Germany’s residential storage system maker Sonnenbatterie will continue its push into the US, partnering with Sungevity, the residential PV installer founded by environmental activist and cleantech entrepreneur Danny Kennedy.
Sungevity, which offers upfront payment, loan and financing as well as third party leasing options for its customised systems, will begin offering Sonnenbatterie’s systems to its customers in Europe as well as the US. According to Sungevity, this will start happening in the second half of this year.
While economic drivers and metrics for the desirability of storage systems vary throughout the different regions of the US depending on market design and regulation as well as technical parameters, Sungevity said its customers will benefit by being able to self-consume their solar-generated power and give them access to uninterruptible backup power as well as enjoying “reduced costs”. Backup appears to be a growing concern in the US, with grid outages and recent extreme weather events over the past few years stirring up fears.
Cosmin Laslau, an energy storage expert at Lux Research, explained to PV Tech Storage that while a cash value was hard to put on the peace of mind offered by storage, it is nonetheless a driver for adoption in the US. Talking ahead of an expected announcement by Tesla today on its efforts in energy storage, Laslau said this aspect of storage's appeal seems to be growing.
"It’s [solar storage is] not just about solar integration and making that more efficient, it’s also about backup which is hard to place value on for a buyer who wants the peace of mind associated with that, especially as we see more flooding and other natural disasters, homeowners do buy it for that peace of mind," Laslau said.
Incidentally, a spokesman for another major US residential installer, SolarCity, which has also begun deploying energy storage units under pilot programmes, recently told PV Tech that his company considers many of these, including Hurricane Sandy, to be directly linked to climate change issues.
“Whether it’s commercial or residential, customers are very interested in backup power. There’s been an increase in weather related outages, we believe they’re climate related outages,” Jonathan Bass said.

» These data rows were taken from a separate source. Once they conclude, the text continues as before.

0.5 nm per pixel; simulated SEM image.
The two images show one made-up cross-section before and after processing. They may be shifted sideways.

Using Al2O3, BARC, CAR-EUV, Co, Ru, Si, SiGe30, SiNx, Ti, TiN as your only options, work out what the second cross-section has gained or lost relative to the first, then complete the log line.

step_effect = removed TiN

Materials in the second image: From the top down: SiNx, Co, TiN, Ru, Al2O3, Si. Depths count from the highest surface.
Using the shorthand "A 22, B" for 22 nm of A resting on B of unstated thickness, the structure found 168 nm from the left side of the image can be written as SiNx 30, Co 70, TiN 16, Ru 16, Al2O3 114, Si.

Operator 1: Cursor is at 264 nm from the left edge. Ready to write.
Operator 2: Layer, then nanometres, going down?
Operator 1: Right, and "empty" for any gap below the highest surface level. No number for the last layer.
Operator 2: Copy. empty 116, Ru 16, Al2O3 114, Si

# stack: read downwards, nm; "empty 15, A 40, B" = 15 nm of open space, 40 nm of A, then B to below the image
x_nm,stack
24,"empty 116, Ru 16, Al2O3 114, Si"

“Hurricane Sandy was a prime example a couple of years ago. There’s more and more interest in backup, as the cost of the batteries comes down, it becomes more and more economical for customers, more and more attractive.”
Sonnenbatterie’s systems incorporate Sony Fortelion batteries and earlier this month announced that its newest range of lithium-ion storage systems can withstand 10,000 cycles of charge and discharge, adding what the company claimed is a “very long lifetime” to the systems. The German company offers storage units for homes and to some extent businesses as well, launching in 2011.
It had sold around 4,000 units in Germany by the beginning of this year, from estimated total sales in the country of around 15,000, giving Sonnenbatterie a big share of the early market.
From there, while PV system sales are on a definite recent trend of decline in Germany’s rapidly changing market, the proportion of systems sold with energy storage attached has risen, as have standalone sales of PV storage. Market research firm EUPD has predicted Germany could see 100,000 household storage systems installed by 2018.
EUPD’s CEO Markus Hoehner recently also told PV Tech that end customers to Germany’s solar installers are becoming increasingly aware of storage options, especially as subsidies disappear and self-consumption of onsite generated solar becomes more attractive. An EUPD survey shows that while only 47% of end customers had considered installing storage before 2011, the figure had risen to 70% for new customers in 2014. Similarly, before 2011 only 4% of residential PV customers had installed a storage system, while in 2014 the figure leaped to 20%.
In terms of new business models for storage in Sonnenbatterie’s home continent, the company said it is currently trialling two programmes in Germany to aggregate the output of a large number of connected residential and commercial systems to form so-called virtual power plants. One trial will see a 100% renewable energy powered utility company aggregating Sonnenbatterie storage systems to compete in the country’s grid-balancing frequency regulation market, while the other will see the company use a virtual power plant to join the retail electricity market.